Palast der Republik

A tour of East Germany’s short-lived people’s palace.

The Humboldt Forum, Germany’s answer to the British Museum and the Louvre of Paris, reopened this month in the rebuilt Berlin Palace after almost two years of controversy and debate.

The Forum combines the collections of the Ethnological Museum of Berlin and the Museum of Asian Art, with many pieces acquired (or stolen) during the colonial era.

The building is a reconstruction of the Hohenzollern residence that was torn down by East German authorities in 1950 to make way for the Palast der Republik, which was itself torn down post-reunification. Both demolitions were controversial — and both, I think, were a mistake. (Although renovating the asbestos-filled Palast might have been more expensive than knocking it down and building something new.)

The Palast was designed by architect Heinz Graffunder and the Building Academy of the German Democratic Republic in the modernist style and opened in 1976. In addition to the unicameral, and toothless, parliament of communist East Germany, it contained two large auditoria, art galleries, a bowling alley, restaurants and a theater.

Let’s take a tour.

Foyer

Visitors — the Palast was open every day from 10 in the morning to midnight — entered through a massive foyer with marble floors, a large glass flower and 1,001 lamps. The space was lampooned by East and West Germans alike as “Erichs Lampenladen“, or lamp shop, after the long-ruling East German leader, Erich Honecker.

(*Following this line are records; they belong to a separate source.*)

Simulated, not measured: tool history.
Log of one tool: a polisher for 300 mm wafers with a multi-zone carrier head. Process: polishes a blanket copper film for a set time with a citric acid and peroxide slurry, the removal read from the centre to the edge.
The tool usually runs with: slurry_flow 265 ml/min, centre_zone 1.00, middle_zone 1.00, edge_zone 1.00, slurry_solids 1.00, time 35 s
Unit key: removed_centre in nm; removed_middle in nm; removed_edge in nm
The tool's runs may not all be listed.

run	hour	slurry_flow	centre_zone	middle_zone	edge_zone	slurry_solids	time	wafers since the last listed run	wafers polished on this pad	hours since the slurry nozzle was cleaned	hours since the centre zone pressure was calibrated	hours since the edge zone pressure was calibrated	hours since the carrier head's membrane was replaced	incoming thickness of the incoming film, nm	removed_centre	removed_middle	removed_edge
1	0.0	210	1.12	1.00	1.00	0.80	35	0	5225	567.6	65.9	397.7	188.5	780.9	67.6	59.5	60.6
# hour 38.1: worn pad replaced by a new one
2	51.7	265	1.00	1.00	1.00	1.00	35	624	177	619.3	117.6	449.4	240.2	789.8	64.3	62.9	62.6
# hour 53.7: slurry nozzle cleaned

Sixteen paintings by the young republic’s preeminent artists, including Bernhard Heisig and Wolfgang Mattheuer, lined the walls. All attempted to answer the same question: Dürfen Kommunisten träumen? (Are communists allowed to dream?) The answer came a quarter-century later.

Staircase

True to its promise to be a “house of the people,” the entire Palast was accessible to visitors. (In stark contrast to the controls and restrictions East Germans faced everywhere else.) One large central staircases, several smaller stairs and sixteen escalators connected the five levels of the building.

Großer Saal

The pride of the Palast was the Großer Saal, or Great Hall, where East Germany’s ruling Socialist Unity Party would hold its annual congresses. The auditorium could seat up to 5,000 people, but movable walls could reduce the 1,000-square-meter space depending on the needs of the event. Classical music concerts were held there, as were rock concerts in the 1980s.

Plenarsaal

The plenary chamber was used for meetings of the Volkskammer (People’s Chamber), constitutionally the highest organ of the East German state but in reality subservient to the ruling party. The parliament last met after the first and only free election in East German history, in 1990, when it promptly voted to abolish the German Democratic Republic and itself.

Restaurants

Thirteen restaurants and cafeteria were spread across the Palast, including separate beer, espresso, milk, mocha and wine bars.

Other

The Theater im Palast offered classical theater performances as well as contemporary drama, literary readings and guitar concerts. The Jungendtreff (Youth Club) contained two polished stone dance floors in addition to pinball machines and billiards. The office of the president of the Volkskammer — Horst Sindermann from 1976 to 1989 — was furnished in the form-follows-function style favored by East Germany’s official socialist ideology.